Nat Friedman

10 October 2002

I’m on Northwest flight 390 right now, on my way from Detroit back "home" to Boston. Detroit’s new airport — just opened in February — is absolutely gorgeous, probably the nicest airport I’ve ever been in. It’s big and spacious and bright and airy and clean, with moving walkways and flatpanels everywhere and a quiet, fast indoor electric tramline between the north and south ends of the terminal. It’s so neat and orderly — so tasteful — that it almost reminds you of one of the better European train stations, like the one at Schiphol in Holland. But then there’s the aggressive use of space: so distinctly American, there’s no mistaking it.

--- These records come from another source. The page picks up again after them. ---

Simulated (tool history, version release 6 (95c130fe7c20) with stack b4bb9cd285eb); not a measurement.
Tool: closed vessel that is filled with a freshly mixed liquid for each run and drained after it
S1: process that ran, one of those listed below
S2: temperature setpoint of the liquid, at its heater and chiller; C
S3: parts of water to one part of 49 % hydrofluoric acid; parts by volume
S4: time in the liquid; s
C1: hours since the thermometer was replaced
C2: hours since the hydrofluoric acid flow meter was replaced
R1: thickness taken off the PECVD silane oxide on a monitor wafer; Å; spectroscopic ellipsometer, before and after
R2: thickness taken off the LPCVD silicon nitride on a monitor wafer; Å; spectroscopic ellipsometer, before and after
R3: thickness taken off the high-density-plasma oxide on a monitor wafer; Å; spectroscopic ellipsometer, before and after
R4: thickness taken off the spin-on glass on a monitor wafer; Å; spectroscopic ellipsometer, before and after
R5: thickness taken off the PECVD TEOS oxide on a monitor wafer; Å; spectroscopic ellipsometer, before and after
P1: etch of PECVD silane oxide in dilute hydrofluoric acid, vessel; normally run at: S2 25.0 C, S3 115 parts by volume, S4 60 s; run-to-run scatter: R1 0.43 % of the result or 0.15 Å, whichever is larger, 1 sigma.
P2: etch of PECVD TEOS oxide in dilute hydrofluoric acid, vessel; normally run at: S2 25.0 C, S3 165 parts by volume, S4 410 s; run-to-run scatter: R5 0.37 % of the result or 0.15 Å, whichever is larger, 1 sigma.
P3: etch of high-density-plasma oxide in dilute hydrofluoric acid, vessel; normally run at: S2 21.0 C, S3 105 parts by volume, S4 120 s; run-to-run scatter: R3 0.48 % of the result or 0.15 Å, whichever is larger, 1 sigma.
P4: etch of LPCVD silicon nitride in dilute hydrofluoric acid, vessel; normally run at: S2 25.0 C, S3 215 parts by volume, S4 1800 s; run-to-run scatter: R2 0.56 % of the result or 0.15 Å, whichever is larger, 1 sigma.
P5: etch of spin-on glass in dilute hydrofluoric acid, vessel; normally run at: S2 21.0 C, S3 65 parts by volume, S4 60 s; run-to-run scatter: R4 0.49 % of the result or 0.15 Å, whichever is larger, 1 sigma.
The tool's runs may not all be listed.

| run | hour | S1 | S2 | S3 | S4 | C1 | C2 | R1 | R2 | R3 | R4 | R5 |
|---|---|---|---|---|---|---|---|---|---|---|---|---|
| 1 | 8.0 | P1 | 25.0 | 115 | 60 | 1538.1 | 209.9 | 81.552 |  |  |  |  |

And of course the ceiling is arched like all airport ceilings are, in imitation of the shape of a wing. I think Dulles, near DC, was probably one of the first airports to do that (though at Dulles it’s inverted so the ceiling is actually cupping the underside of an enormous invisible airplane wing), but it’s everywhere now. The new terminals at Charles de Gaulle in Paris are breathtaking, shaped like huge angular wings with thousands of white crossbars tesellating the ceiling high above you. I wish my camera were working.

It’s a pretty effective modernization, or at least, it’s a big improvement over the 70s psychedelic-futuristic design in the older Charles de Gaulle terminals, which have these transparent pneumatic tubes worming around everywhere, shuttling people from one level to the next. And they play this strange jingly music in them; I think it’s supposed to sound like a computer or something.

Actually now that I think of it, it sounds almost exactly like the music they play in the Tunnel of Lights at O’Hare, the underground walkway that joins the midfield terminal and the main terminal. I don’t know what it is about O’Hare but everytime I connect through that airport, I always have to change terminals, and this usually means hauling ass down the tunnel of lights to make my flight, foregoing the crowded walkway and hitting the gate just in time.

Which reminds me, I very nearly ended up spending Monday night in Phoenix. For an undisclosed reason the captain kept the plane at the gate in Boston for nearly an hour before backing out and taking off, which put my 45 minute connection in grave danger. And I was flying America West, one of the shittiest airlines in the sky, all my experiences with them have been so universally bad.

I usually take my shoes off on the airplane, and I remember a couple years ago on an America West flight into Vegas, a flight attendant stopped by my seat and tickled the bottom of my foot. “Nice socks,” he said, and smiled. And then when we landed, JFK junior had just died and they came on the PA and said “We at America West are saddened to have learned about the unfortunate death of John F. Kennedy Junior earlier today. We hope that you are all as…sad as we are. ThankyouandwelcometoLasVegas.” What the fuck, right?

On Monday’s late-leaving Boston flight, when I sat down the back of my seat broke off and whacked the guy behind me. “Can you please put your seat back up?” he asked. “Dude, I can remove it altogether and put it in the lavatory if you want.”

Anyway, when we got to Phoenix the plane landed at 9:35pm, and I was catching the last flight out to SFO at 9:36. So after we touched down and people started to reach up for their baggage, I got up and shouted, “Some of us are trying to avoid spending the night in Phoenix, so if you don’t have a connection, please sit down so that we can have a chance of making it.” And I tore out of there and ran through the terminal, hurdling rows of chairs, and barely made it onto my plane, seconds before they closed the door; if I’d been a minute later I definitely would have missed the flight. America West is no good.

Okay, time to turn off all electronic devices and return my tray table and seatback to the full upright position for landing.